The intensifying tug-of-war over the heart and mind of the Education Department surfaced yesterday in a Senate confirmation hearing that was gaveled to a close just as testimony opposing a controversial nominee to the department was about to begin.
Sen. Gordon J. Humphrey (R-N.H.), invoking a time rule on hearings while the Senate is in session, blocked testimony against Wendy Borcherdt, President Reagan's nominee for deputy undersecretary for intergovernmental affairs, who has been vehemently opposed by women's education groups.
Earlier, Sen. Claiborne Pell (D-R.I.) complained that Sen. Paula Hawkins (R-Fla.), who was filling in as chairman of the Senate Labor and Human Resources Committee hearing, had unilaterally altered committee procedures to prevent the testimony of additional witnesses against Borcherdt.
The Education Department has been an ideological battleground for more than a year as the administration, over cries of protest from some education groups, has filled one position after another with advocates of high-priority conservative items such as the growth of private schools and public school prayer. At the same time, the department has given lower priority to programs dealing with such issues as minority and women's rights.

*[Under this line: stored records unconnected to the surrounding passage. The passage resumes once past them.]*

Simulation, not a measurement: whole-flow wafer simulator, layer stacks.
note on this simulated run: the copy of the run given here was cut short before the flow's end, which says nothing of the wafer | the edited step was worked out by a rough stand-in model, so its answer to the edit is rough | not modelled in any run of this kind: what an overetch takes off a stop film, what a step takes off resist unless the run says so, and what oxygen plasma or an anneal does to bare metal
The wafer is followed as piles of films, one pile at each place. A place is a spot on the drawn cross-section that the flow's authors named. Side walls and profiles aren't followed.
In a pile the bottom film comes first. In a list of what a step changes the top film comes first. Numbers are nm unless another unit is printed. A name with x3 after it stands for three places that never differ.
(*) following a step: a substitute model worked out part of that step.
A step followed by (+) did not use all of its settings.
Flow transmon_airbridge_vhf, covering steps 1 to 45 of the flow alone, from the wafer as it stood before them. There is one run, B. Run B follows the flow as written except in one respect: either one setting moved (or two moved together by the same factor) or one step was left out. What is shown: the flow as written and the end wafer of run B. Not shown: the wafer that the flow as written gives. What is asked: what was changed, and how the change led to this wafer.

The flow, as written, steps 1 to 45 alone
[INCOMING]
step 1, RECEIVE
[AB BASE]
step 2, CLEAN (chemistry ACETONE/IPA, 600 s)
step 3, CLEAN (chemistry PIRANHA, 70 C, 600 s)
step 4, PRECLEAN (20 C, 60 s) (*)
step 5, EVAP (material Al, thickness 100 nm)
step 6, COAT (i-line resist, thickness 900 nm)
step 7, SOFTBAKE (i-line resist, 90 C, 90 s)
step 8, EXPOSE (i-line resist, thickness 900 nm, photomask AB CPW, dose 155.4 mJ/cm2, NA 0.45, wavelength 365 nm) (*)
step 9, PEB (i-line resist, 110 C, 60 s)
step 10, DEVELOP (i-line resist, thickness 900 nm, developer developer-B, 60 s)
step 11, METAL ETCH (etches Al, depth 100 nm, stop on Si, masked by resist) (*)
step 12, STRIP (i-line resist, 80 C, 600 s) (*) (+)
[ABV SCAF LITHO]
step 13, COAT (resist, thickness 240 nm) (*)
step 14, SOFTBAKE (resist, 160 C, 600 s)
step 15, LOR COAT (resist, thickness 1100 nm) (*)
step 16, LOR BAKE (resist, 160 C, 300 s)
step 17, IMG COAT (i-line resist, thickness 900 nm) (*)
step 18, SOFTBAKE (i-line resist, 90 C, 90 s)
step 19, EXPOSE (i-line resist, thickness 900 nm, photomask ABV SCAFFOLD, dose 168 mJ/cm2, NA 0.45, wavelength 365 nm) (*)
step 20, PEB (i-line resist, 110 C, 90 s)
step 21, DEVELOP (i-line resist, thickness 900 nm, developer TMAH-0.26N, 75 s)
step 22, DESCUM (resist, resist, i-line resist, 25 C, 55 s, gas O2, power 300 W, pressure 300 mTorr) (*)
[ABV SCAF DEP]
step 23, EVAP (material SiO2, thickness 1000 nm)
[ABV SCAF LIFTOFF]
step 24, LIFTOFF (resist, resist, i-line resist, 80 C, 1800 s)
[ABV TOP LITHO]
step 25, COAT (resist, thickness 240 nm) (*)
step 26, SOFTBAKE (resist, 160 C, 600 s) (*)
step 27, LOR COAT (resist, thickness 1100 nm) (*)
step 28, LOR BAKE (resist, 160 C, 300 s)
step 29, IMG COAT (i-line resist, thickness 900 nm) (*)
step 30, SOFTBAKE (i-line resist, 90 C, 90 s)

Of particular concern to women's groups was the nomination of Borcherdt, a former White House women's liaison, to a position that would make her responsible for women's educational equity programs and the Office of Women's Concerns.
In her White House job, the National Coalition for Women and Girls in Education contended in the testimony it was not able to give yesterday, Borcherdt "viewed her role not as the liaison between women and the administration, but as the White House protector from women's organizations, the barrier between the two groups."
Borcherdt's critics also contend that she "subverted" an advisory council on women, engineering the appointments of council members opposed to the Women's Education Equity Act and the ouster of the executive director. Borcherdt yesterday denied having any part in the council's appointments or activities.
A dozen education and women's groups had asked to be permitted to testify at yesterday's hearing, but committee chairman Orrin G. Hatch (R-Utah) had approved only the coalition. Pell's attempts to get testimony from six more groups were thwarted by Hawkins, who first demanded the names of the witnesses as well as their organizations and then wanted telephone confirmation from the organizations.
"In the 22 years I've been here, we've never done that," Pell complained.
A committee aide said another hearing will have to be scheduled to take the coalition's testimony, and Pell still hopes to get approval for more witnesses.
Among other nominations before the committee was that of Manuel Justiz, Reagan's choice to replace ousted conservative Edward Curran as director of the National Institute of Education. Humphrey grilled Justiz on his thoughts about "the change in the tenor of philosophy" at NIE over the past year, and pointedly warned him not to attempt to eject his deputy director, Robert Sweet.
"Any attempts to oust him will be read by many of the president's supporters as a . . . sellout of the principles that have guided this administration," Humphrey told Justiz. "I put you on notice, respectfully, that that situation will be watched."
Sweet, a conservative New Hampshire Republican, recently tried to move research funding into studies of the "adverse effects of values education," by which he means "values based on the absence of God." Critics read that as a desire to inject religion into the public schools.